With the ongoing Ukraine war, tensions in Europe are on the rise. This is both due to an influx of war related-refugees to Central European cities, and discontent over the related rising cost of energy.
As bombs fall on Ukraine, European nations are waking up to the sorry state of their own civil defence. Currently, in Kyiv, emergency workers are preparing 425 shelters for use during a nuclear war.
In Prague, leftover Cold War-era bunkers are currently kept in a state of readiness to protect the population from nuclear war.
Prague’s nuclear bunkers
In 2019, it was estimated that there were 768 permanent shelters in Prague, with a total capacity for about 150,000 people.
Municipal authorities are obliged by law to provide shelters, and Prague’s nuclear bunkers take on many forms. Blast and fallout shelters are built into hillsides, found in various tunnels, located in deep sections of the subway, and installed in reinforced basements of buildings.

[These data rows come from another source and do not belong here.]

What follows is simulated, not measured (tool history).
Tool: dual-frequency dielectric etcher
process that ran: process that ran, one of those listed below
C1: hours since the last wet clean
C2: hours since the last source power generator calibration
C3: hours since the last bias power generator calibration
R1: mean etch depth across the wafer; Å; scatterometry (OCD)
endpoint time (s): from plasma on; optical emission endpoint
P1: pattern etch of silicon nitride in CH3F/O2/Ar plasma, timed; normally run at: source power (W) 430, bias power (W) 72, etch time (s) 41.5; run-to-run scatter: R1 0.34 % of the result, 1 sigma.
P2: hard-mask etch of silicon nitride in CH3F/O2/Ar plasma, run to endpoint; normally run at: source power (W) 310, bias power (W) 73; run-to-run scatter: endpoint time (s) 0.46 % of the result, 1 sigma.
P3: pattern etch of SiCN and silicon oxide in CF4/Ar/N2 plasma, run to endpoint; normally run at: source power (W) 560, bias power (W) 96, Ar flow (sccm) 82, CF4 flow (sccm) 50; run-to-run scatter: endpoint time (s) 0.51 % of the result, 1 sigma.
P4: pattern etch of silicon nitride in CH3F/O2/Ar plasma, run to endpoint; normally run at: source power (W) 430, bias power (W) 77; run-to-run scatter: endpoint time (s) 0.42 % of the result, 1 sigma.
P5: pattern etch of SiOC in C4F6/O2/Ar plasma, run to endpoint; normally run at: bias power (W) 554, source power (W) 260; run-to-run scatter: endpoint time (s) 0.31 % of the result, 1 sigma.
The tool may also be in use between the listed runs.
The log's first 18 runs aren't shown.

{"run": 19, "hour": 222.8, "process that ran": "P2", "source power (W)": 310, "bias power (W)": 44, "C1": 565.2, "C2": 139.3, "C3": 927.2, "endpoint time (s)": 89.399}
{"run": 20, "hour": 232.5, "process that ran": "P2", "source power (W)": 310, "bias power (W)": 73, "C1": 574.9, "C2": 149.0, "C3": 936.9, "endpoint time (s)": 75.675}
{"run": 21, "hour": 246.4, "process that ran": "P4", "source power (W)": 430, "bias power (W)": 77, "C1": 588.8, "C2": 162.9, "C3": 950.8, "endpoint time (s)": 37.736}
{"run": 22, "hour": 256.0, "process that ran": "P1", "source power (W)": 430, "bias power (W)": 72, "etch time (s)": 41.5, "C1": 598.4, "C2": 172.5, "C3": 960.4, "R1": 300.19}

The Czech Fire and Rescue Service (FRS) admitted that “most” of the permanent pressure-resistant shelters are not in a condition for immediate use, and wouldn’t be prepared for such until a state of danger or war is officially declared.
Currently, the FRS said, it would be possible to provide shelter in these bunkers for approximately 6.5 per cent of the population of the Czech Republic.
Bezovka Shelter
Located in Prague’s Žižkov district, to have to enter through a graffiti-covered reinforced steel door at Parukářka Park.
The Bezovka shelter was built in the mid-1950s, and can hold more than 2,000 people. Currently, it is a site for commercial tourism and a venue for nightlife. Part of the shelter is open to the public for nuclear bunker tours that highlight aspects of life during the Cold War — sights include life-size dioramas depicting stereotypical life in a bunker during nuclear Armageddon, complete with mannequins of children in rubber gas masks.
Folimanka Bunker
Located in the Prague 2 district, this underground complex was an example of a public shelter designed for a neighbourhood. Corridors measuring 125 meters connected a labyrinth of underground rooms, totalling 1,332 square metres in area.
Completed in 1962, with its own power generator, running water and ventilation system, this bunker is still operational today for sheltering 1,300 people for a duration of 72 hours. The city agency for the Administration of Services runs the shelter and opens it to the public on occasional weekends for a self-guided walk through.
Obsolete equipment
The underground bunkers are a material embodiment of a post-communist aesthetic. Surrounded by obsolete equipment in decaying mazes of tunnels, you may feel like in a dystopian subterranean wasteland.
Despite their appearance, however, the bunkers are not just relics of a past era.
Over the years, some of Prague’s nuclear bunkers have been adapted to new and creative reuses. Rather than abandonment, new uses have prevailed like museum spaces, tourist attractions, spots for escape room games, places for nightlife and music, creative arts spaces, or storage sites.